Chapter II Ex 2.7 in Hartshorne is to show that: to give a morphism $Spec K \to X$ it is equivalent to give $x \in X$ and an inclusion $k(x) \to K$. Here $k(x)$ is the residue field of $x$ and $X$ is a scheme.
Could someone explain me what he means by "equivalent" here? Does it actually mean: there exists a morphism $Spec K \to X$ if and only if there exist $x \in X$ such that $k(x) \to K$ is an inclusion? or does it mean something else?
Basically I am wondering if he is implying that there is a more canonical identification or not.
Thank you.
This is a pure definition-chase. Recall that a morphism of schemes $f:\operatorname{Spec} K \to X$ is the same as a morphism of topological spaces $\operatorname{Spec} K \to X$ and a morphism of sheaves $f^\sharp:\mathcal{O}_X\to f_*\mathcal{O}_{\operatorname{Spec} K}$. As $\operatorname{Spec} K$ is a point, the map of topological spaces gives us a point $x\in X$. By passing to stalks, the morphism of sheaves gives us a local map of local rings $f^\sharp_x:\mathcal{O}_{X,x}\to \mathcal{O}_{\operatorname{Spec} K,\{pt\}}=K$. As the maximal ideal of $k$ is the zero ideal, this says that $f^\sharp_x(\mathfrak{m}_x)=0$, so this map factors through the quotient $\mathcal{O}_{X,x}/\mathfrak{m}_x=\kappa(x)$. As all ring maps of fields are inclusions, this means we have an inclusion $\kappa(x)\to K$.
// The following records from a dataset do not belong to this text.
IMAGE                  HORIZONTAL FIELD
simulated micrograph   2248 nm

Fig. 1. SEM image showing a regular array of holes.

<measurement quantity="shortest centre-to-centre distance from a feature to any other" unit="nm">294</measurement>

For the other way around, given a point $x$ with an inclusion $\kappa(x)\to K$, we can define our map $\operatorname{Spec} K\to X$ by letting the unique point of $\operatorname{Spec} K$ go to $x\in X$. For the morphism of sheaves we define $\mathcal{O}_{X}\to f_*\mathcal{O}_{\operatorname{Spec} K}$ as follows: over any open $U$ not containing $x$, the target and the map are both zero. If $U$ contains $x$, then we write our map as the composite $\mathcal{O}_{X}(U)\to \mathcal{O}_{X,x} \to \kappa(x) \to K=f_*\mathcal{O}_{\operatorname{Spec} K,\{pt\}}$ and it's immediate to see this gives a map of sheaves.